By Lefteris Yallouros – Athens
Prime Minister Antonis Samaras chaired an inter-ministerial meeting Tuesday attended by the president of the Federation of Enterprises (SEV) Theodoros Fessas in which the issues of the high cost of energy, reducing bureaucracy and finding a solution for non-performing business loans were discussed.
The government and the Federation of Hellenic Enterprises agreed to launch a direct communication line to boost production and tackle sky-high unemployment.
Other issues discussed were those of liquidity, competition, taxation, energy issues, capital mobilization, tax-evasion, tax reforms, simplifying procedures, innovation, and tackling informal labor.

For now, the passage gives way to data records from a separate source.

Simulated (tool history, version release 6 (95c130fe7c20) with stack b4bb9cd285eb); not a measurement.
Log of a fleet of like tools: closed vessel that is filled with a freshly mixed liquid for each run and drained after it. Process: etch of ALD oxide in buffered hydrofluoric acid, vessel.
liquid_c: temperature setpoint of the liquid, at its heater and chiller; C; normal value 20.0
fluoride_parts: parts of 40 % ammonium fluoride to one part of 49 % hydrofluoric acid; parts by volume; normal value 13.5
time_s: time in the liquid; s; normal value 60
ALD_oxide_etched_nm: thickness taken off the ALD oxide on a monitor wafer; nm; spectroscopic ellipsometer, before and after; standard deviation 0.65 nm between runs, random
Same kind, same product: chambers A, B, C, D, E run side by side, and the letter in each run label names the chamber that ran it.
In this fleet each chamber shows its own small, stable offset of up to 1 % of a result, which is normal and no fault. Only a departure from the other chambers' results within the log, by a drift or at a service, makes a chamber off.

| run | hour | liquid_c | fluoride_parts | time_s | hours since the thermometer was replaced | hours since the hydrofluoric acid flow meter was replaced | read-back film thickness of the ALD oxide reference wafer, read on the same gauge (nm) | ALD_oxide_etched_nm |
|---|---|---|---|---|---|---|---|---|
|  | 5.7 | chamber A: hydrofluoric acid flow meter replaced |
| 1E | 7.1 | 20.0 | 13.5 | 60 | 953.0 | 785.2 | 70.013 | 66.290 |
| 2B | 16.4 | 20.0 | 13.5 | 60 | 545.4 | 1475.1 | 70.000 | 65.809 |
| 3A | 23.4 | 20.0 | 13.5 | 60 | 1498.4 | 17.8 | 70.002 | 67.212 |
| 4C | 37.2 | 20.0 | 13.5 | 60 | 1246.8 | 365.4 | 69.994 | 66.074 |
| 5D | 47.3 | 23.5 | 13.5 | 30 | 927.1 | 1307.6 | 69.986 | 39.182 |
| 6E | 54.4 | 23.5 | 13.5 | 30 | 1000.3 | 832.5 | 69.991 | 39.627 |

Prime Minister Antonis Samaras said “we are fanatically in favor of entrepreneurship. The government will do everything possible politically, economically and socially to support industry and Greek businesses. There is no other way”.
Speaking to reporters after the meeting, Development Minister Nikos Dendias said that industrial growth was a significant strategic aim for the government while on the issue of non-performing loans, Dendias revealed the government will present a draft text over the next few days to resolve the problem.
“The economy is showing signs of growth offering hope of more investments. The message from the private sector is optimistic,” Theodoros Fessas told reporters, after the meeting. On non-performing loans, Fessas said there will be a legislative initiative by Development ministry with the aim to avoid creating a moral hazard.
According to government sources, the solutions proposed for dealing with NPLs will not affect bank budgets and will support businesses facing financial problems dues to the crisis and reduction of consumption.
Tuesday’s meeting is considered one of the final steps before the government puts its plan in motion to deal with NPLs, an issue crucial to the country’s economy. The coalition government’s goal is to introduce a new settlement for all private debt in the fall. As the SEV Presidnet pointed out, dealing with this issue along with the recapitalization of banks through private funds and the access to capital markets by the Greek state, banks and businesses create hope for a return to normality in terms of funding the economy.